Is there an efficient method of limiting sets of unique combinations of two lists in Python?

Question:

I have the following code to generate each set of unique combinations between two lists.
Alternatively phrased, all possible sets of matches of targets from a list of sources.

from itertools import permutations

def combos(sources, targets):
    assert len(sources) >= len(targets)
    for x in permutations(sources,len(targets)):
        yield list(zip(targets, x))

for x in combos([1,2,3],['a','b']):
    print(x)

The result:

[('a', 1), ('b', 2)]
[('a', 1), ('b', 3)]
[('a', 2), ('b', 1)]
[('a', 2), ('b', 3)]
[('a', 3), ('b', 1)]
[('a', 3), ('b', 2)]

I have a function which can calculate a "weight" as an integer for each pairing.
I was planning on iterating through each of the resulting lists, summing together the weights, and finding the sets with the least total weight.
Ideally I care most about the set of matches with the least weight.

But with large inputs it becomes completely impractical just to iterate the permutations, Python just stalls.
I was thinking I could limit it by only considering the N best source matches for each target based on weight. But I’m having trouble wrapping my head around how to do that.
Is there either:

  1. A more efficient way of either getting the correct answer, or
  2. Limiting to a "probably correct" answer within a much shorter execution time?
Asked By: kcghost

||

Answers:

The relationship (connections and weights) between your sources and targets are edges of a graph. Specifically in your case, it is a bipartite graph, because there are only edges between nodes from the two separate groups (like, no a-b or 0-2 edges).

The problem of finding all the possible ways to form edges in the graph without sharing nodes is called "matching", like [b-1, a-3]. If you assign weights to each edge and wants to find the matching with the minimum total weight, it is called minimum weight matching.

The minimum (or maximum) weight matching specifically for bipartite graphs is called the assignment problem, and there are several algorithm to solve it in polynomial time, like the Hungarian algorithm and the Karp algorithm.

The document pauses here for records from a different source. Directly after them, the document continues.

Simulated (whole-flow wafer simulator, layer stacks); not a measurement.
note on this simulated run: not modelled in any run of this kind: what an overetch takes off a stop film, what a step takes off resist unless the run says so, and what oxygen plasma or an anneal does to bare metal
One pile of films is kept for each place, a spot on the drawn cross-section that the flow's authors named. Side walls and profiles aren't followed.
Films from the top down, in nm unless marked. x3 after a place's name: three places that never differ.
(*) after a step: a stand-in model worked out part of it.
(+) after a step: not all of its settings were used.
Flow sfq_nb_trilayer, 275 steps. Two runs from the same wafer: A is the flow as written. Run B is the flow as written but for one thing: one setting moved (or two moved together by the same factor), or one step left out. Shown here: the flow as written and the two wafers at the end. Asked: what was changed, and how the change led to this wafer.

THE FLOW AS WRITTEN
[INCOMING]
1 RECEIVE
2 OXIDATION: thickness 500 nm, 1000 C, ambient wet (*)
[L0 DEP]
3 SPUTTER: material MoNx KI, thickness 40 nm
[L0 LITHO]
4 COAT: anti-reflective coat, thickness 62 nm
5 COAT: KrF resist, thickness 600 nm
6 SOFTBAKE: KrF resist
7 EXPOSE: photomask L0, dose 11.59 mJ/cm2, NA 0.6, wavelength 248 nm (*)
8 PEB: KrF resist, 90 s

The solution of the minimum weight matching for the generic case (non-bipartite graphs) is much harder, and the only algorithm I know for it is the complex blossom algorithm.

There is an excellent library to work with graphs in python named networkx. Here is an example on how to use it to solve your problem. I am using the function hash for the weights, but you can use whatever your logic demands instead.

import networkx as nx

graph = nx.complete_bipartite_graph(range(5), 'abcdefg')
sources, targets = nx.bipartite.sets(graph)

for a, b in graph.edges():
    graph.edges[a, b]["weight"] = hash((a, b)) # whatever logic you have
    print(a, b, graph.edges[a, b])

matching = nx.bipartite.minimum_weight_full_matching(graph)
result = [(a, matching[a], graph.edges[a, matching[a]]["weight"]) for a in sources]

print("minimum weight match", *result, sep="n")
print("minimum weight sumn", sum(w for _,_,w in result))
# minimum weight match:
#    (0, 'e', -5652564962590522143)
#    (1, 'c', -2359047611522945134)
#    (2, 'b', 3092743657457074790)
#    (3, 'a', 5054043193701197225)
#    (4, 'g', -7940909611028334467)
# minimum weight sum: -7805735333983529729
Answered By: Rodrigo Rodrigues